The Israelite men (by most records men were those over age 20 and under age 60, those who were of fighting age) who left Egypt in the exodus numbered 600,000, not counting women and children. Whew!
We must take into account that not all the Israelites left Egypt. Some remained and others had already left previously and gone into Greece and North Africa. Three historical reference books that explain these departures: The Common Heritage of the Greeks and Hebrews, Common Background of Greek and Hebrew Civilizations, and Maps of the Ancient Sea Kings. Also there were other people who left with them who were not Israelites. They will later be known as "the rabble".
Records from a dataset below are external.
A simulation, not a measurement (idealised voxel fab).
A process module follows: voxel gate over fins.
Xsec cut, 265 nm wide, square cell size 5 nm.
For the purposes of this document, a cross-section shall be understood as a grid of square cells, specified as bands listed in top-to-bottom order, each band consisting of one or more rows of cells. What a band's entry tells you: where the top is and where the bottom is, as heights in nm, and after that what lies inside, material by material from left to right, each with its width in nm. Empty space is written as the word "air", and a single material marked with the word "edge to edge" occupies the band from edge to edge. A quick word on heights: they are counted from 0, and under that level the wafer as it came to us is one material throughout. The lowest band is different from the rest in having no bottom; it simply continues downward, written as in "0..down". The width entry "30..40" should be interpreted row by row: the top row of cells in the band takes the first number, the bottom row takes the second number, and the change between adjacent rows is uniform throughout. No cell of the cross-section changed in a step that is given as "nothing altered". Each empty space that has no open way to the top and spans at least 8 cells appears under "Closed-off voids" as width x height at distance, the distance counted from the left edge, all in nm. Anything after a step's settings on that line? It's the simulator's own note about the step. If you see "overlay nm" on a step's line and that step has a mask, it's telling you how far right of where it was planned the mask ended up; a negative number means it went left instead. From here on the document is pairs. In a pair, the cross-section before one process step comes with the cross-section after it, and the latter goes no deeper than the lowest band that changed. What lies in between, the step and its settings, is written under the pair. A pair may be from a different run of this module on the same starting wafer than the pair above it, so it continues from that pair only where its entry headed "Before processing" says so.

When the Lord instituted the Feast of Unleavened Bread, He said to do this as a remembrance of how He had brought them out of their bondage in Egypt. After Jesus' fulfillment of this feast day, we as Believers are to still remember, but instead of remembering that God brought the Israelites out of Egypt, we remember that Jesus redeems us from a life of bondage in sin. “This observance will be for you like a sign on your hand and a reminder on your forehead that the law of the Lord is to be on your lips”
A sign on our hand is what we do. A reminder on our forehead is what we think and remember. The law of the Lord should be in what we communicate to others by the way we live our lives.
How do we as Believers observe and honor our remembrance of what God has done for us? Do we treasure and protect and honor His Holy Days?